U.S. v. Palmer, 77-3548

Decision Date22 May 1978
Docket NumberNo. 77-3548,77-3548
Citation575 F.2d 721
PartiesUNITED STATES of America, Plaintiff-Appellee, v. Lucinda PALMER, Defendant-Appellant.
CourtU.S. Court of Appeals — Ninth Circuit

Joseph Shemaria, of Los Angeles, Cal., for defendant-appellant.

Andrea Sheridan Ordin, U. S. Atty., Los Angeles, Cal., for plaintiff-appellee.

On appeal from the United States District Court for the Central District of California.

Before MERRILL and KENNEDY, Circuit Judges, and BARTELS, * District Judge.

MERRILL, Circuit Judge:

This appeal is taken from conviction of importation of cocaine and possession of cocaine with intent to distribute in violation of 21 U.S.C. § 841(a)(1). Appellant was arrested at the Los Angeles International Airport customs area on her arrival from Panama, when a search revealed her possession of twenty-four ounces of cocaine.

The search was conducted by a female customs inspector. She first noticed that appellant was walking in a manner ("strained, with little mincing steps") that in the inspector's experience indicated either that appellant's suitcase was unusually heavy or that she was wearing something that restricted her movements. The suitcase, on examination, proved not to be heavy enough to account for appellant's manner of walking. Appellant was passed through, left the customs area and went to the baggage claim area. Five to seven minutes later, the customs inspector located her there and asked her to return to the customs area for further examination. Appellant's strained manner of walking persisted, even though she was no longer carrying her suitcase. The inspector gave appellant a patdown that disclosed that she was wearing a girdle. With reference to this disclosure the inspector testified:

"It seemed unusual to me because upon viewing Ms. Palmer's overall person, she is a very slender woman, and girls nowadays just don't wear a heavy elastic girdle. * * * I find that in my experience over the years at the airport we find that slender women, particularly if they have a good figure, wear very little undergarments, particularly the bras. And in all the time that I have been there, I think there have only been three or four women that I have ever encountered with girdles on. The only slender one was Ms. Palmer. The other ones were elderly women."
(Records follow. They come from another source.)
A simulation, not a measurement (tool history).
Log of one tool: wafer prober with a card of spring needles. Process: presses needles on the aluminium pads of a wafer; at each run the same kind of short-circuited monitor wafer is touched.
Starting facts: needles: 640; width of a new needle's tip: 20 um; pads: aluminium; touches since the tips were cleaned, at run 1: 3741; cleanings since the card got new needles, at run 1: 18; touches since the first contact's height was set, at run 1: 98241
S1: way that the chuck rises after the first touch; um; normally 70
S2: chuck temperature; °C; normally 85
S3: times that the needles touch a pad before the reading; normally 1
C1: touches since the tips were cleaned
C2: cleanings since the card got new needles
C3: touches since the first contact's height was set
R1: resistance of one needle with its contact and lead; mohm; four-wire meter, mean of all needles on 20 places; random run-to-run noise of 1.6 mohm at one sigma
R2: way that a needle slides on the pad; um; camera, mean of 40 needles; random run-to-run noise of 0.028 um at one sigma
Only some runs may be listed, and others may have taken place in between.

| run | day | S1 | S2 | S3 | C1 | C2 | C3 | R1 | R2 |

Adding to the cause for the inspector's suspicion were the facts testified to by her that appellant wore no brassiere, that her dress was loose-fitting and that a heavy girdle seemed an odd combination with this light outer wear, particularly on a lengthy air flight. The inspector then requested appellant to lift her dress so that the girdle could be observed. Three packages of cocaine were disclosed, held in place by the girdle and surgical tape.

Appellant first contends that since the search occurred after she had left the customs area, it was not a border search and that under Almeida-Sanchez v. United States, 413 U.S. 266, 93 S.Ct. 2535, 37 L.Ed.2d 596 (1973), probable cause was necessary to render the search lawful. The contention that a search conducted after the passenger has been passed through customs can never be considered as a border search has been rejected by this court. United States v. Mejias, 452 F.2d 1190 (9th Cir. 1970). There we upheld as a border search a search that took place an hour to an hour and a half after the passenger had left the customs area but was still present with his luggage, in an adjacent area. We hold that the search here was a border search.

Appellant next contends that even as a border search the necessary cause to conduct a search with this degree of intrusiveness was lacking. She contends that her manner of walking, which aroused the inspector's suspicions and created justification for the patdown, was explained by the fact, disclosed by the patdown, that she was wearing a girdle. She contends that under United States v. Price, 472 F.2d 573 (9th Cir. 197...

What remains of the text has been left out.